I was coaching the CEO of a start-up company who told me her biggest problem was that she had been to a trade show and had 600 leads to follow up. She was overwhelmed, mainly because she had fired her only salesperson and had to handle the followup on her own.
We agreed immediately that it was impossible for her to followup 600 leads personally, so we decided to work on what to do instead. I think her problem illustrates a couple of tough issues that face almost every small company – and that have the potential to seriously impact sales if they aren’t handled well.
First, she doesn’t have 600 leads – she has 600 names. This might seem like semantic nit-picking, but it’s an important point. A lead has passed through some checkoffs that make it worth the time and energy it takes to do some form of personalized followup. Checkoffs might be “In the geography we can reasonably cover” or “Fits in our market segment sweet spot” or “Has made a request for a white paper.” It’s essential to understand that if this person doesn’t have the required checkoffs, all you have is a name. So the first filter of these 600 “leads” was to eliminate the “names” from the list of personal followups she was going to do over the next week or two.
Second, out of the 600, there were a significant number that she recognized as important prospects – companies that she knew she wanted to do business with. These companies already passed the market segment sweet spot filter. She also recognized that there were a couple of classes of these prospects – those that were small enough that she thought she could close them quickly, and larger companies that she felt would require extended sales cycles. So she was able to quickly focus on two followup strategies, and the number of these prospects was both small enough for her to make initial contacts within a week or two, and large enough that it seemed she could make her target sales number by concentrating on this list.

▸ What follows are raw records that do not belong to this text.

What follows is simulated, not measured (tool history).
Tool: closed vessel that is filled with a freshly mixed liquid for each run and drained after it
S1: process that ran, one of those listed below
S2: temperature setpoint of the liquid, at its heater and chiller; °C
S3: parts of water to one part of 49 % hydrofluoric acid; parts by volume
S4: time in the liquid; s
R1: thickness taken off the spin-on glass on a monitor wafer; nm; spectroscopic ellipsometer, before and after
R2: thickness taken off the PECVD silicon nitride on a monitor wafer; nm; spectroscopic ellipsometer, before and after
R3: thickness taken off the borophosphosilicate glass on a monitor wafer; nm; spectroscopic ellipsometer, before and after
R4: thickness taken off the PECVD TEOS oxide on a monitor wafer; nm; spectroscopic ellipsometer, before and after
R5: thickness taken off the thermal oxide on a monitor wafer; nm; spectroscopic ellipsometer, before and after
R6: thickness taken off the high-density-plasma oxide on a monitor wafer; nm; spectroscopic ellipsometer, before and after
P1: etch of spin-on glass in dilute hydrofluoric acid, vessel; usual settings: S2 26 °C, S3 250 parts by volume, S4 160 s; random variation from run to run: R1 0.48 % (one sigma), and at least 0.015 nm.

So by understanding the difference between leads and names, and by focusing on her market segment “sweet spot,” she was quickly able to transform a list of 600 names into a manageable set of about 75 real leads to followup. Her chances of success have increased significantly because she won’t be wasting time on low-probablilty names, and can devote her attention to understanding and solving the problems her high-probability leads have.
This kind of focus on the prospects that are most likely to buy is essential in any small company – you have limited sales resources and if you’re going to be successful and grow, you have to use those resources efficiently as well as effectively. If you close deals with your targeted prospects, many of the 575 names you leave behind for now will become real leads and prospects later – if you don’t close deals, they will disappear.